The Programme includes keynotes, invited talks, contributed paper presentations and demonstrations.
09:30
Multimodal Video Search by Examples (Hui Wang, Queen’s University Belfast, UK)
09:50
Keynote: “Searching Through Video: More than Needles and Haystacks” (Alan Smeaton, Dublin City University, Ireland)
10:30
MVSE incremental hashing (Wing Ng and Xing Tian, South China University of Technology, China)
10:45
IRM2R: Image retrieval method based on two models re-ranking (Dapeng Zhang, Fujian Normal University, China)
11:00-11:15
Tea break (15 min)
11:15
Vision Keynote (Miroslaw Bober, University of Surrey, UK)
11:55
MixProp: Towards High-Performance Image Recognition via Dual Batch Normalisation (Jinghao Zhang, University of Surrey, UK)
12:10
Keynote: “Sounds Like What We’re Looking For: Some thoughts on the role of audio in MVSE” (Douglas W. Oard, University of Maryland, USA)
12:50-13:30
Lunch break (40 min)
13:30
Transformer based audio classification (Sara Atito, University of Surrey, UK)
13:45
Multimodal learning and representations (Nishant Rai, Waymo, USA)
14:00
MVSE Demo (Ivor Spence and Guanfeng Wu, Queen’s University Belfast, UK)
14:15
MVSE Interface design (Raymond Bond and Maurice Mulvenne, Ulster University, UK)
14:30
Video retrieval assessment “in the wild” (All)
Keynote Speakers:
Abstract: Information seeking is an essential, daily activity that billions of us pursue as part of our work and leisure activities. Information seeking is a journey, a conversation between a searcher and an information repository which can have many final destinations, or none. Video search, like text search or more broadly information retrieval, in its early years has had a focus on known item search or searching around a broad topic. This has been supported and nurtured by our benchmarking activities like TREC, TRECVid, CLEF, FIRE and others and the systems we have developed and that we use in our essential daily information seeking activities reflect this. In this presentation I reflect on the broader information seeing landscape and on how a twist of good (or bad) timing, has left us with the search tools we use but which do not necessarily deliver the best support for information seeking. This broader perspective will then allow us to contextualise the roles that various forms of video search can play in our information seeking journeys.

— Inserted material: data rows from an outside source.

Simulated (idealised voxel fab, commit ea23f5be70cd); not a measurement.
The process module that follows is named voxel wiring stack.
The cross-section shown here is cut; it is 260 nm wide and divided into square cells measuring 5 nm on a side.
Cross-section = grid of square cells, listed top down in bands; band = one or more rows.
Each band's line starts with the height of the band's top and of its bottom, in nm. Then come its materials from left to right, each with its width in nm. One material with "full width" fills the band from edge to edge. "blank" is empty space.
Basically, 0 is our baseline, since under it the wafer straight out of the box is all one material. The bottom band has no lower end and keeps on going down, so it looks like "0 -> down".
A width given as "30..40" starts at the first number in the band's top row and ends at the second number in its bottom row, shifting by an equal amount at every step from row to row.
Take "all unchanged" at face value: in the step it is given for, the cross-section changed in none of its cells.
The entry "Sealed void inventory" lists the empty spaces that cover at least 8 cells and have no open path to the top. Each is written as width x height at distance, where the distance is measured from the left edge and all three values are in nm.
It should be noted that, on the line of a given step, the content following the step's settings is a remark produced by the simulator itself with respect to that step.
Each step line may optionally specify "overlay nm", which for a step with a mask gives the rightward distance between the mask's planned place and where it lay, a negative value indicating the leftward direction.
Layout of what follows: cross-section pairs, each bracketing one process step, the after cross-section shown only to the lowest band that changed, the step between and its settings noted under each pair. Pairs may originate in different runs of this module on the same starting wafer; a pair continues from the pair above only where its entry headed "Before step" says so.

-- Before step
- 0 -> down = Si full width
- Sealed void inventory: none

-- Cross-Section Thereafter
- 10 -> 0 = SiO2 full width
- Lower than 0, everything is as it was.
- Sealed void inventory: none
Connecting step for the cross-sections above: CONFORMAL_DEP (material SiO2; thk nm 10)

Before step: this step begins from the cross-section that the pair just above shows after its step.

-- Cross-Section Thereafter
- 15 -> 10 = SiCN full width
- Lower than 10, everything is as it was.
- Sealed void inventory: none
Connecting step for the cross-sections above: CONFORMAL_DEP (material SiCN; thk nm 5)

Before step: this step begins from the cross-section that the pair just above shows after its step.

Biography: Alan Smeaton is Professor of Computing at Dublin City University where he has previously been Head of School and Dean of Faculty. He is an IEEE Fellow, Principal Fellow of Advance HE and an elected member of the Royal Irish Academy. He is the 2022 winner of the ACM SIGMM Technical Achievement Award for contributions to multimedia computing. Alan’s interests are in human memory and how we forget and remember some things and not others. For decades we’ve been building systems that help people find information accurately and quickly, yet half the time we search for things we once knew but have forgotten. Alan focuses on building systems that help us to remember and to learn, not just plug the gap when we forget. This involves the use machine learning and data analytics, and the applications of text, image, and video analysis in areas like learning analytics, personal sensing, and lifelogging.
Abstract: Central to the idea of multimedia search is that there is some user performing some task, and our goal is to help them accomplish that task. In this talk, I’ll focus on aspects of that process that involve audio search. I’ll start with the MVSE task: ranked retrieval, making a couple of connections to information seeking behavior. I’ll then drill down to look in more detail at the ranking task, with particular attention to where useful side information might be found. I’ll then pop back up look at tasks other than ranked retrieval, illustrating the diversity of tasks with two examples: redaction, and creation of derivative works. In this way I’ll seek to illustrate both the centrality of system-centered research and the key role of the user’s task in shaping the questions on which we work.